No one predicted the gravity of the storm or how it would impact the region. New York Gov. Andrew Cuomo, estimating damage at more than $40 billion, asked Congress for billions in aid. With a toehold in New York City, the fashion industry felt the impact in ways that extended beyond simple store closures. Orders were delayed, showroom appointments canceled and offices were closed, sometimes for days, as industry hands worked to cobble their way back to normalcy.
With the all-important holiday season and Black Friday looming, many retailers reopened as soon as possible, but consumers, many of whom were dealing with Sandy’s aftermath, kept their dollars for home repairs and necessary supplies.
What resulted was an inventory build-up and price markdowns, as stores worked to clear the shelves for new deliveries. Dismal November comparable-store sales, which encompassed the start of Sandy’s wrath on Oct. 28, reflected the spending clawback, as monthly sales rose 1.7 percent, much less than the 4.5 percent to 5.5 percent expected by experts.
Retailers reporting comps on Nov. 29 cited Sandy for the soft sales, including Macy’s Inc., Nordstrom Inc. and Kohl’s Corp.
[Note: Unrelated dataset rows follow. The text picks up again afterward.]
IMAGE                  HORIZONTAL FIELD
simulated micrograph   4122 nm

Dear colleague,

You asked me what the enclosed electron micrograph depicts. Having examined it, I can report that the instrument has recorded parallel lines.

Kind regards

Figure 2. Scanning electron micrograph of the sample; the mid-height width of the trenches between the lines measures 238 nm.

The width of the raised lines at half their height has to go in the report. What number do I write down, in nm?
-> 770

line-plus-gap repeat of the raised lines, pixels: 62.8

“Despite the largest-volume Thanksgiving weekend in our company’s history, we were not able to overcome the weak start to the month, which included the disruption of Hurricane Sandy,” said Terry J. Lundgren, Macy’s chairman, president and chief executive officer. “Yet we remain on track to deliver a very strong sales performance in the fourth quarter.”
Macy’s finished November with a 0.7 percent decline in comparable-store sales, below the 1.5 percent advance estimated by analysts.
Nordstrom also recorded a rare decline as comps fell 1.1 percent, while Kohl’s registered a 5.6 percent dip in monthly sales.
Saks Inc. lowered its sales forecast for the fourth quarter, citing Sandy’s impact. Noting that many stores were in the path of the storm’s epicenter, Stephen I. Sadove, chairman and ceo, said, “As much as 55 percent of our business was affected. New York alone is 20 percent. In the Northeast, we saw a substantial drop on the Internet,” because people did not have electricity.
Analysts weren’t completely convinced that the results could be squarely blamed on Sandy, as many of the companies blaming the storm didn’t even have a broad store base in the hardest-hit regions. For example, only about 7 percent of Nordstrom’s 238-store fleet was based in the Tristate area, experts noted.
“A lot of people are blaming Sandy, but natural or unnatural events don’t destroy demand. It displaces it,” Craig Johnson, president of Customer Growth Partners, said.
He added Sandy was merely a blip, and that it wouldn’t materially impact retailers. November was part of a larger trend that indicates a deceleration in spending.
“We’re in for a lackluster Christmas,” Johnson said, adding that holiday will likely be up 2.8 percent over last year, which is in line with 2007 levels of 2.5 percent growth.
Whether consumer spending is slowing naturally, or if Sandy’s damage is a catalyst for the pullback, analysts did acknowledge the storm’s effect on retail.
“I don’t think the impact of Sandy can be ignored,” said Matthew Rahn, a principal at A.T. Kearney’s retail practice. “The question is, did that impact holiday spending or did that delay it?”
That’s still an open question, and one that will unfold in the coming weeks. More long-term is whether there will be a spending boost from rebuilding efforts.
One thing is for certain: retailers will have to work their magic not only to clear out any excess inventory in advance of Christmas, but also to continue to keep the cash-strapped consumer coming back for more.